Along with the ever-present need for GPs and LPs to work together to find ways to contribute positively to the global climate crisis, interest in tree planting, conservation and monetization continues to remain strong.

Craigmore Sustainables, a New Zealand forestry investor that fully exited its 2011-vintage fund in 2020 and delivered 6.18 percent IRR net of fees, has launched a NZ$300m ($216 million; €179 million) follow-on vehicle.

A key difference between the two funds is that the latter is evergreen, while the former was a 10-year close-ended vehicle. Chairman Nick Tapp said he was “not unhappy” with the performance of the first fund, but there was a sense that improved returns could have been secured had the GP been able to secure longer-term buy-in from, what were, early supporters of the asset class.

Another potential tailwind for the new vehicle could be New Zealand’s Emissions Trading Scheme, which facilitates carbon credits sales and partially supported the generation of cash returns on the first fund – Craigmore expects roughly one-third of returns from the new vehicle to come from this avenue.

Meanwhile in LatAm, London-based Astarte Capital Partners launched a $250 million timber fund that will invest in Paraguay, alongside local timber management company SilviPar.
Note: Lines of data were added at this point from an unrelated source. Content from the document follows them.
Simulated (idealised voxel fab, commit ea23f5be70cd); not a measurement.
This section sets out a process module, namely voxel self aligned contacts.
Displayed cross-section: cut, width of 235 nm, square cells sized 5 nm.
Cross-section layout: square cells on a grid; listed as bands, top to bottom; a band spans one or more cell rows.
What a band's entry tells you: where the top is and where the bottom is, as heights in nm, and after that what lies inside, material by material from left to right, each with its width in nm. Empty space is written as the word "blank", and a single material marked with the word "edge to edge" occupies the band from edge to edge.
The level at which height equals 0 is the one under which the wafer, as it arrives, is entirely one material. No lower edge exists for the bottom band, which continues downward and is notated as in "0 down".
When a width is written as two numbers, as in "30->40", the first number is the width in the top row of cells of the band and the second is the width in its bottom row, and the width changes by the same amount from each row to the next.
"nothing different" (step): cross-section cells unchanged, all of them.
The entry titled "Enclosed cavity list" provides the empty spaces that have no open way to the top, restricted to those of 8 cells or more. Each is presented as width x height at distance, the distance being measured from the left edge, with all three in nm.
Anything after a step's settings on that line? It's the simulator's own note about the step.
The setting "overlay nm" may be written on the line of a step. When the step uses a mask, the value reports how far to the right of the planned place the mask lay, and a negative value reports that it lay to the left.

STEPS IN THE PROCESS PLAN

Astarte co-founder Teresa Farmaki declined to disclose the 10-year close-ended fund’s return targets, but she did comment on the fact that Paraguay’s conducive climate for growing forestry is largely untapped, and the potential to store roughly 9 million tons of carbon across the planned 50,000 hectare eucalyptus plantation, has attracted a diverse range of prospective investors.

“The trees actually grow one meter a month,” Farmaki said. “We get 24-meter trees in two years, which is one of the key attributes of the region. The world needs more forests and that region is just absolutely unique for realizing that.”

The fund expects to begin rotational harvesting by year seven, which is also when Astarte expects to begin trading carbon credits generated by the forestry assets, Farmaki added.

And over in Europe, Gresham House Forestry managing partner Olly Hughes tells Agri Investor in an upcoming interview that 2020 was a year in which the UK-based firm “did very well and our investors did very well.”

Hughes cited three main drivers for the firm’s good year: a weaker pound that made domestically-grown timber more attractive, increased domestic timber demand due to more home renovations, and increasing investor appetite for sustainable assets.

The firm will launch a second UK vehicle in Q2 and will kick off “an international strategy” over the course of the year, he confirmed.

Based on this geographically diverse set of funds and anecdotes, the signs point to another favorable year for the timberland asset class.